As is often the case, where there is a prosecution and convictions for health and safety matters, an operator and individuals – and specifically transport managers – can face the prospect of a public inquiry before the traffic commissioner. I recently dealt with just such an inquiry involving a large business that had been prosecuted twice for breaches in this area. The traffic commissioner was alarmed at what, on the face of it, were substantial fines, and wanted a full explanation. Why? Because health and safety breaches in one area of operations might impact on the safe running of commercial vehicles.

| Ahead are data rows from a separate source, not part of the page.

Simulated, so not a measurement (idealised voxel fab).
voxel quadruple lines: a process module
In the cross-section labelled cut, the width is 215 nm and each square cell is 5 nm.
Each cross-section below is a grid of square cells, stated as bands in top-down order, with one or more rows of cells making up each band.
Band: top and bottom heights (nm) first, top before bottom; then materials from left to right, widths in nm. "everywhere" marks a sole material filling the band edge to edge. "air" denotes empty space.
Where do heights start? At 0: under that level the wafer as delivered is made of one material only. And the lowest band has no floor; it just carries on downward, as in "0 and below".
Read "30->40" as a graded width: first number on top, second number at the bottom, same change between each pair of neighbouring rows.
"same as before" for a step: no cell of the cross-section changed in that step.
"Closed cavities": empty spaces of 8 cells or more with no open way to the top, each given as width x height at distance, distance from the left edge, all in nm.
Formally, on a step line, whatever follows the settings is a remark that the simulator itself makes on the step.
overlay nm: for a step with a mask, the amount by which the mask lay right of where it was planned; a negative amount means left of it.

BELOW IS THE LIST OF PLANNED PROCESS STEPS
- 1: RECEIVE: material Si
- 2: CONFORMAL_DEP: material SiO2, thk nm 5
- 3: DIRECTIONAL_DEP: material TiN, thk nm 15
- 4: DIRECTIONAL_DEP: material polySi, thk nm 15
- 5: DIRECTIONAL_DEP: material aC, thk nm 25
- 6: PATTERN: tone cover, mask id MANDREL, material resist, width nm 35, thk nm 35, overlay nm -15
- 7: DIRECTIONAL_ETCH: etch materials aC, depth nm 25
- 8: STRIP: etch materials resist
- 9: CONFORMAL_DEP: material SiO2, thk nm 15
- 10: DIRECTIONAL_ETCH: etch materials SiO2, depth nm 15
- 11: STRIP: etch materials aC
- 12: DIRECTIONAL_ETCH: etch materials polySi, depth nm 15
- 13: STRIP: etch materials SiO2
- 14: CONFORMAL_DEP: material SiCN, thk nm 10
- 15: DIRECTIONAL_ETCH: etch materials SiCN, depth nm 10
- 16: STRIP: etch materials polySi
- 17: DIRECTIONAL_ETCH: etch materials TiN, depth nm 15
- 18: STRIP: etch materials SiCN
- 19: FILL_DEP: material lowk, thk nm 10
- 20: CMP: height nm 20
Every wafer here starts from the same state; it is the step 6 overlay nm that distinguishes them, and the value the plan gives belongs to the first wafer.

That said, for individuals where conviction has resulted in a fine of more that £2,500 or a custodial penalty, there is also a very real chance that they may automatically lose their good repute. There are limited circumstances where a traffic commissioner has to take action and, as a result, the person might lose his or her ability to be a transport manager or company director in transport.
The bottom line
No operator, workshop or any other company can afford to be complacent about its obligations in terms of health and safety. The existence of policies and procedures does not, in itself, prevent accidents. Members of staff failing to follow written instructions are the most common cause of incidents.
Problems range from employees following what they believe (but don't know) is correct practice to others behaving recklessly or downright stupidly. Either way, the authorities will take the view that inappropriate actions should have been combated by proper training and regular auditing to ensure that correct methods are being adhered to. Companies and managers who fail to follow this line risk serious financial and custodial penalties.